We’re already in the Christmas Silly Season when newspapers and now, I suppose, websites invite readers to compile lists: ten best left-handed tennis players, for example. A recent one on the BBC sports website had us select England’s best all-time football XI. Rather surprisingly the popular selections went back some way, as far anyway as England’s 1966 World Cup winning team, which supplied Gordon Banks in goal, Bobby Moore, Bobby Charlton and Jimmy Greaves who had of course been dropped by Alf Ramsay well before the final. Still there was no place for Stanley Matthews or the great, the supreme Tom Finney. Omitting Tom Finney is to my mind a bit like leaving Roger Federer out of a list of the greatest tennis-players.
Talking about these things, my son Alex remarked that he had seen an all-time Australian Test XI voted for by Aussie cricket fans which preferred Matthew Hayden to Victor Trumper as one of the opening batsmen.

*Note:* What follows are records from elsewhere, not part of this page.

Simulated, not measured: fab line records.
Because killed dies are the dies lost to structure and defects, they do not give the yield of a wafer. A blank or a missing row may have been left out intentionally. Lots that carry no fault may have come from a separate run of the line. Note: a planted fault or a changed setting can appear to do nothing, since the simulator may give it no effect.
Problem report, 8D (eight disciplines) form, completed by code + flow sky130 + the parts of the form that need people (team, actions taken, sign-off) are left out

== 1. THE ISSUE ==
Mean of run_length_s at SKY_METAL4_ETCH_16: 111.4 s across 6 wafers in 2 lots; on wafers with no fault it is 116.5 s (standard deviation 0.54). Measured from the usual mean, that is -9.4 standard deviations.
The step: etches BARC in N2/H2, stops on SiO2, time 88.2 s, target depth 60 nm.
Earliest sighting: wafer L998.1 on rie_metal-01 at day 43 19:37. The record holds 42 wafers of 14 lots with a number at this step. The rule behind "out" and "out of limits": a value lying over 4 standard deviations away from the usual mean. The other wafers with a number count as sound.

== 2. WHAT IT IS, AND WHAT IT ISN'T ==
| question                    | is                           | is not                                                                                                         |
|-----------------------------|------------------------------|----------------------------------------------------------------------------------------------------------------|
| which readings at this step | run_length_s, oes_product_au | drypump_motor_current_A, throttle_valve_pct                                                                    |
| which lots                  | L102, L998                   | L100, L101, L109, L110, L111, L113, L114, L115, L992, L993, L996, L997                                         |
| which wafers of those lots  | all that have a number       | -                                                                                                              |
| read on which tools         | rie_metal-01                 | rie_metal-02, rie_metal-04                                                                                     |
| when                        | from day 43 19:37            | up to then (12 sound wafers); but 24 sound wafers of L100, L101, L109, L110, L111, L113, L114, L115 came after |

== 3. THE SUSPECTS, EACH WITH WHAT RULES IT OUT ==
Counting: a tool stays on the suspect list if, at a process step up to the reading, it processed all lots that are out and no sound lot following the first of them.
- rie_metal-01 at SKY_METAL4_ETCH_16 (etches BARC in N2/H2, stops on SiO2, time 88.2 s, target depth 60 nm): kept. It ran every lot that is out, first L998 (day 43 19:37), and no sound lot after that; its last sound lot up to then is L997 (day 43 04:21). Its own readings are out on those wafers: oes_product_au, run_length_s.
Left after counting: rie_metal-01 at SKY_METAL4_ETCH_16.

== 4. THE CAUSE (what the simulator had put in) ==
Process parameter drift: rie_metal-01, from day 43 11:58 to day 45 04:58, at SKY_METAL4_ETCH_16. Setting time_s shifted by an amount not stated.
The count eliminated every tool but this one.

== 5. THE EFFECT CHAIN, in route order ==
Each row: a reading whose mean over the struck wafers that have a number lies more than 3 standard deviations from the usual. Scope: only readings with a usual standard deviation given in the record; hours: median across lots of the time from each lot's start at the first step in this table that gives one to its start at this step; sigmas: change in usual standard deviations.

Well, really… Hayden was certainly a prolific run-scorer, a powerful and punishing batsman, a slaughterer of mediocre bowling and even of good bowling on true and easy wickets. But he was an indifferent player when the ball was moving about which is probably why only one of his thirty Test Hundreds was made in England. In short he was one of the most daunting of flat-track bullies. But to prefer him to Victor Trumper is like comparing a talented winner of Strictly Come Dancing to Fred Astaire, or – a fairer comparison perhaps – picking an all-time Wales XV with Dan Biggar at fly-half rather than Barry John.
Now I confess I never saw Trumper play. There is nobody left alive who did so. He played his last Test in 1912 and died, aged only thirty-seven, three years later. It is said that 250,000 people lined the streets of Sydney for his funeral. Beat that if you can.
Of course there are many batsmen who have hit more Test centuries and scored more runs at a much higher average than Victor Trumper. Conditions have changed. Trumper played on uncovered pitches, something no modern has experienced in Test, or indeed first-class, cricket.
So what can one say? How can one judge how good he was? Well, first, almost everyone who saw him bat thought him a genius. A great English bowler – I think it was Wilfred Rhodes – said, “I put the ball where I want it, and Victor, he puts it where he wants it.” Second, twenty years after his death, when Don Bradman was in his prime and scoring his huge double and even triple centuries, many Australians who had watched them both couldn’t agree to put Victor in second place. According to an early biographer and huge admirer of Bradman, Johnnie Moyes, the idea of dethroning Victor was almost blasphemous.
When, aged nineteen, he made his first Test century, 135 not out, appropriately at Lord’s, W. G. Grace presented him with a bat inscribed “From the Present Champion to the Future Champion”. In truth W. G. was now fifty and had indeed played his last Test a fortnight previously. So he might more accurately have described himself as the Past Champion. Even so, it was a case of “The King is dead. Long live the King.”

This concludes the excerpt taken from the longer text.